Hunt is on for Morningside Elementary kindergarten site as APS approves rezoning

The Atlanta Board of Education on Monday authorized district officials to negotiate for a new site to house kindergarteners at Morningside Elementary School as part of a plan to ease overcrowding at the east-side school. The district seeks to identify an annex site by spring.

The Atlanta Board of Education on Monday authorized district officials to negotiate for a new site to house kindergarteners at Morningside Elementary School as part of a plan to ease overcrowding at the east-side school. The district seeks to identify an annex site by spring.

Wanted: A new kindergarten location for Morningside Elementary School for next school year.

The Atlanta Board of Education on Monday unanimously approved a revised rezoning plan to start to relieve overcrowding among schools that are feeders for Grady High School. The board authorized superintendent Meria Carstarphen to negotiate for a building to house Morningside kindergartners, after parents criticized an earlier, draft proposal to move school attendance boundaries so that addresses in the Cheshire Bridge and Armour Drive corridors shift to the North Atlanta High School feeder pattern. 

In response to the outcry, the board approved a scaled-back plan that places Armour Drive area in the North Atlanta cluster, where students will attend E. Rivers Elementary instead of Morningside. The approved plan also moves under-construction but yet-to-be occupied property at 1989 Cheshire Bridge Road to the North Atlanta cluster, but allows already developed portions of Cheshire Bridge to remain zoned for the Grady cluster as district officials work to find a Morningside annex building by March.

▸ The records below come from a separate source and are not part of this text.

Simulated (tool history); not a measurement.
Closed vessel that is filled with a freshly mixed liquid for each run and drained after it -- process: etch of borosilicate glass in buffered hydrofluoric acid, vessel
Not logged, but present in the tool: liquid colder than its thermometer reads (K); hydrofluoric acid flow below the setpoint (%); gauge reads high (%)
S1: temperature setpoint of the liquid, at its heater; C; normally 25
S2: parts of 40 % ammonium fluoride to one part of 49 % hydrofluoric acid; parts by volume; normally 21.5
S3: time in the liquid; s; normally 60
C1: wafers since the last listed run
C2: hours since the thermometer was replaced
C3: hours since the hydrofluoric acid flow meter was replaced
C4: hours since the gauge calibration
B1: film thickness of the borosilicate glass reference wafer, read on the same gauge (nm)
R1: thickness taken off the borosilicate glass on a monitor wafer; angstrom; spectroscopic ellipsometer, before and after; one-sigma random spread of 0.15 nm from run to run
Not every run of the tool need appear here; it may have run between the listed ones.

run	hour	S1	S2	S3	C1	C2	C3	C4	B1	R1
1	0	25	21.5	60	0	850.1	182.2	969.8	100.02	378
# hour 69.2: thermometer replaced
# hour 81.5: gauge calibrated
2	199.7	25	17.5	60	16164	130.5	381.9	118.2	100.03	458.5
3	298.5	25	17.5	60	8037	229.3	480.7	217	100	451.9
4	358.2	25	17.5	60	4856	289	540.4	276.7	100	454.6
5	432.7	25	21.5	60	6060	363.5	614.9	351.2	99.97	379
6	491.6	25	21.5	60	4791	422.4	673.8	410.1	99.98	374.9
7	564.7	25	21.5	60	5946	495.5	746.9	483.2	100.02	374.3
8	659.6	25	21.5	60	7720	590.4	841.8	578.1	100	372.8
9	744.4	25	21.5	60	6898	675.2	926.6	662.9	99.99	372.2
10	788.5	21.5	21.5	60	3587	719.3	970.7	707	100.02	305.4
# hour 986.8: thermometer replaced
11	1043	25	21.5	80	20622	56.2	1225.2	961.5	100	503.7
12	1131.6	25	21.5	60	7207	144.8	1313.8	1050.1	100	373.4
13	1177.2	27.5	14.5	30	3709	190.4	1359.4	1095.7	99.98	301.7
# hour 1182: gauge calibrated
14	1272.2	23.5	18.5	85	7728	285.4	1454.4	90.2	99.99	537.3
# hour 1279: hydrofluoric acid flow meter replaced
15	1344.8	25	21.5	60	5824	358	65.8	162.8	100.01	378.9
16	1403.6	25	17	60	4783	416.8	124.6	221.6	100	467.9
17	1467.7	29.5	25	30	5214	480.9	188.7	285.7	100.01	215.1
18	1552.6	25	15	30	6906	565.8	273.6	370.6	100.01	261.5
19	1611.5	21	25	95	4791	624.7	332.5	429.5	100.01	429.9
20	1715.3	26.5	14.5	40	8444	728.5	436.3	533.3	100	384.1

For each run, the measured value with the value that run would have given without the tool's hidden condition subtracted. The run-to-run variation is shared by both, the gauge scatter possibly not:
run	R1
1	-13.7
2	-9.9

“I need an annex site for the school that will relieve some of the overcrowding. We hope that an appropriate annex will become available. If we are unsuccessful, it is important to understand that we just are still going to have to take additional steps. I don’t know what those steps are going to be,” Carstarphen told the audience Monday, which included area parents who promised to work with APS on long-range planning.